Face Recognition

Welcome to face.com research

Our primary mission at face.com is to research and develop the most accurate face recognition technology, aimed to tackle the challenging photos of the web. Working with photos on the web means working with huge amounts of data and also dealing with unconstrained conditions. Such photos are generaly taken in difficult settings, where the faces are not necessarily frontal, nor well lit and may be partly occluded or taken with low resolution cameras. Hence, unconstrained face recognition is very different from the conservative one which is generally employed in security facilities, border control and other controlled spaces. We have decided to promote the face recognition research community by sharing some of our research activities and tools in order to advance the field.

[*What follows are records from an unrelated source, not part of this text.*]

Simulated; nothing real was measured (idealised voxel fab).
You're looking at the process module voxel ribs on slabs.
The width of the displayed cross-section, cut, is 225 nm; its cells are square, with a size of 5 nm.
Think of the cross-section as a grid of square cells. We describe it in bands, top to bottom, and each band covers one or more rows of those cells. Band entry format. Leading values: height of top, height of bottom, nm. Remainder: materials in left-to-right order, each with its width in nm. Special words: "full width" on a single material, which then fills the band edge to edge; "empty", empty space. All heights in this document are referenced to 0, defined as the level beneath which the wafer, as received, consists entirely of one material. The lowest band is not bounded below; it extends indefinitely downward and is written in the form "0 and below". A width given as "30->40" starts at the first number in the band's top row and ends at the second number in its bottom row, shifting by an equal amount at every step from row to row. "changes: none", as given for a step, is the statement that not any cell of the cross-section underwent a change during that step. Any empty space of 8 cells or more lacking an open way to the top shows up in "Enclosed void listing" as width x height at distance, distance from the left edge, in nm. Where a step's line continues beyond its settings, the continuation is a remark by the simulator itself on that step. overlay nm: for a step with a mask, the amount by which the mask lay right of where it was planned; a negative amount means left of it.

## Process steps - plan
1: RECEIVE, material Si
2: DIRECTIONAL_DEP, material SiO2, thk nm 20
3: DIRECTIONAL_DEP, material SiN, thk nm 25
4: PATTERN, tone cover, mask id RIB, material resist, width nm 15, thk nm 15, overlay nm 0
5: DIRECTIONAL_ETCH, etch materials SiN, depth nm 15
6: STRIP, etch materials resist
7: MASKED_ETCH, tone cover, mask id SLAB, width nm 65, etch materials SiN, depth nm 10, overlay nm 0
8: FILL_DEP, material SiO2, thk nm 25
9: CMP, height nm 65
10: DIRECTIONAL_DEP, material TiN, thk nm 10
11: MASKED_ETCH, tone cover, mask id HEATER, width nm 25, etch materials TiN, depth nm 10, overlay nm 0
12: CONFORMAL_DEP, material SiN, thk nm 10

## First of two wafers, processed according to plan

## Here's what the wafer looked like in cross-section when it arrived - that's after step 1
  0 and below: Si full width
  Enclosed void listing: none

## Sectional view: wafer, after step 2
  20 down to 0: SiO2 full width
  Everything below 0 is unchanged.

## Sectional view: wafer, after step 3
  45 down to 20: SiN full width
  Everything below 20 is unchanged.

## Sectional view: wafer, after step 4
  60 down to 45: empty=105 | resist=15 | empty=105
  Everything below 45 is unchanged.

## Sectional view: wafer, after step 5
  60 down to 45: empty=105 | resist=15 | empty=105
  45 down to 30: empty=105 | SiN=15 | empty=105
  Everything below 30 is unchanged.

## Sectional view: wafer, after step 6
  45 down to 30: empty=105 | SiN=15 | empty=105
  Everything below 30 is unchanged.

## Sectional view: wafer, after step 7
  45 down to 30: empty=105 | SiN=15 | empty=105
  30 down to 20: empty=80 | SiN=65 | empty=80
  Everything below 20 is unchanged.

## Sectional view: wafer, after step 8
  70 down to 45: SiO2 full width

New: Improved Recognition Results

We are glad to announce a major improvement in our core technology, greatly boosting recognition performance. There's still fine tuning, tweaking and testing to be done, but we expect to make it available through the API soon. We'd like to share this with the research community first, presenting some preliminary metrics and visualizations.

  • Error rates have been reduced by approx. 30% in the average performance.
  • At zero false positives (errors), we have almost doubled the best recall rate to date. i.e. in selected benchmarks, requiring the new algorithm to never answer mistakenly, it will return twice the number of correct answers than it previously did.
  • We boast many more high-confidence recognitions than before - not just saying who it is, but saying it with high confidence
  • Overall more robustness to aging, pose, expression and illumination factors imposed in photos.
  • Improved performance for models that have been constructed from a single photo.

We've also employed face.com's next face recognition engine to the Labeled Faces in the Wild (LFW) benchmark which has become the de-facto standard testbed for unconstrained face recognition, without any dataset specific pre-tuning. The obtained mean accuracy is 91.3% +/- 0.3, achieved on the test set. Notably, much of the obtained improvement is achieved at the high-valued performance range of low false positive rate.